Breaking Down Data Silos: AI and ML in Master Data Management

Hello, and welcome to the Data Engineering podcast, the show about modern data management.

It's 2024.

Why are we still doing data migrations by hand?

Teams spend months, sometimes years, manually converting queries and validating data, burning resources and crushing morale.

DataFold's AI powered migration agent brings migrations into the modern era. Their unique combination of AI code translation and automated data validation has helped companies complete migrations up to 10 times faster than manual approaches.

And they're so confident in their solution, they'll actually guarantee your timeline in writing.

Ready to turn your year long migration into weeks? Visit data engineering podcast.com/datafold

today to learn how DataFold can automate your migration and ensure source to target parity. Your host is Tobias Macey, and today, I'm interviewing Dan Bruckner about the application of ML and AI techniques to the challenge of reconciling data at the scale of business. So, Dan, can you start by introducing yourself?

Yeah. Thanks, Tobias. It's a pleasure to be here. I'm Dan Bruckner. I'm a

a cofounder and CTO at Tamer.

I've been

solving problems in this space for,

I don't know, going on 15 years now.

And, we we build solutions for master data management

using AI and machine learning

to simplify

and, make MDM projects

successful.

And do you remember how you first got started working in data?

Yeah.

It go it goes way back. So I actually started out as a physicist.

And my first,

my first job out of college was working at CERN on the LHC,

and it was

in the days before the LHC had actually started. I was getting going. And so most of what I did was actually write code,

solve computational problems.

In those days, we were doing analysis over

large volumes of simulated data and trying to model the system and and get a handle on our expectations for what was gonna happen.

So I did that. And as I was doing it and the system wasn't running, I kinda got more interested in the computational problems

that I was working on and and the code that I was writing.

And so when I got back to the states,

I decided to pivot and move into computer science,

started programming,

and then

got interested in in computer science research.

Because of my background, I kinda naturally gravitated into

data and large scale data processing, database systems,

and,

eventually started working with Mike Stonebraker at MIT

on

research into

large scale data integration

approached holistically

and approached using machine learning techniques and applying those techniques in in ways that scale to,

extremely large volumes of data.

And before we get too much into

the application of ML techniques

to that challenge of processing data, reconciling it, getting it into a usable state, I'm wondering if you can just start by giving a bit of an overview of some of the different ways that data at the organizational scale becomes unwieldy

and some of the challenges that arise from that lack of reconciliation?

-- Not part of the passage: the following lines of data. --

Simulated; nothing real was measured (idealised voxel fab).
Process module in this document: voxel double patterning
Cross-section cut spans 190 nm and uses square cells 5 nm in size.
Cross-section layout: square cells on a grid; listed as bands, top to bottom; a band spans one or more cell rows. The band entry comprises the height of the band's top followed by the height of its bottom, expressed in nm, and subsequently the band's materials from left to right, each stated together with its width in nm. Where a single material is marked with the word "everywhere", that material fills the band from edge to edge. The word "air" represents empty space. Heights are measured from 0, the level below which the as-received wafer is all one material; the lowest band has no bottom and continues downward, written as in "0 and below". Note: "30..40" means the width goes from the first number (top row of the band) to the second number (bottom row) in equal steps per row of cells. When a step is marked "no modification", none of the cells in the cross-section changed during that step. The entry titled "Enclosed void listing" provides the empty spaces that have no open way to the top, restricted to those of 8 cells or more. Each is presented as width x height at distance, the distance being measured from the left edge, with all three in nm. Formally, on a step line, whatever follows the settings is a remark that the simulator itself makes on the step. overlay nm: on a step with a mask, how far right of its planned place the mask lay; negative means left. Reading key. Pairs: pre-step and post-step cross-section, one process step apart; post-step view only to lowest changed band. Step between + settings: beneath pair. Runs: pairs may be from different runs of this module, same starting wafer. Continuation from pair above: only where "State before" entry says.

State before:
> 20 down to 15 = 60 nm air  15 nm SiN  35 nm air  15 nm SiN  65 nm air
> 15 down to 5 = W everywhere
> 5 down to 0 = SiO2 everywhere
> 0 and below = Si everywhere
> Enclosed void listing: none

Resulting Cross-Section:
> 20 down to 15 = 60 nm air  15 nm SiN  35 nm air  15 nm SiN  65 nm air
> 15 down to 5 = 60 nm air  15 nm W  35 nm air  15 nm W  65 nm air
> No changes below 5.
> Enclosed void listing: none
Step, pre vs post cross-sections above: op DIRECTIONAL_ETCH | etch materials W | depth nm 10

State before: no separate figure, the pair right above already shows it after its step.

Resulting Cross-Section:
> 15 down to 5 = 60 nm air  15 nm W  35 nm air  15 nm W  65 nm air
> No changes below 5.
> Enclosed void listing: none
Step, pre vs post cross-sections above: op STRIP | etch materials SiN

Yeah. It's a class of problem that I think is is very common and taken for granted

and also

not necessarily deeply understood.

I like to start from an analogy to software engineering

and Conway's Law. Are you familiar with Conway's Law?

I am. That the software design will eventually reflect the organizational

communication patterns for better or worse.

That's, yeah, that's exactly right. So the structure of your organization

dictates the structure of your of your software architecture.

And the same is true to a large extent in data and data management.

The structure of data within a large organization

is naturally going to reflect

the structure of the teams and the groups and the divisions that created that data.

And

that can be a very good thing. It means individual teams can kind of operate naturally and independently and use the data that they need to be successful and to do do what needs doing. But it also creates

big challenges and and

missed opportunities

when you start to move up a level and wanna reason about and change

and ask questions of the the kinda data,

the the data across the whole organization.

Different teams are speaking fundamentally different languages.

They often have redundant, duplicated data,

And it can be very hard to actually use that data to communicate and to make kinda high level decisions within the org.

From a very kinda nuts and bolts

perspective,

what kinds of issues are are are we talking about?

I I as as basically a database guy, I kinda go back to the kinds of problems we're interested in are fuzzy unions

putting together schemas across different databases,

fuzzy joins, and fuzzy group buys.

So, essentially, cases where

you would like to treat

large, sets of data as a coherent whole single database,

but you don't have the keys. You don't have the the common attributes.

You don't have the common identifiers,

and so you're not actually able to just directly go and ask the questions you wanna ask.

First, you have this problem of

just, you know, mechanically getting all the data together,

linking it up, getting a coherent picture

that you can go and query and and use use for

applications, analytics,

what whatever it is you're trying to accomplish.

And

given the reflection of Conway's Law in that data ecosystem

for the business, what are some of the attributes

of either scale or

team dynamics that you see being the biggest contributors to that messiness and that lack of cohesion that brings out these problems?

Yeah. So

there I mean, depending on the scale of the organization, there could there can be many. But, frequently,

the kind of most common case is datasets come from applications. They come from processes,

I guess, processes whether they're software based or not that are well established, that are designed not primarily to create data, but to solve some some problem for the business. So

sales, marketing, you know, these kind of basic basic things that that companies do.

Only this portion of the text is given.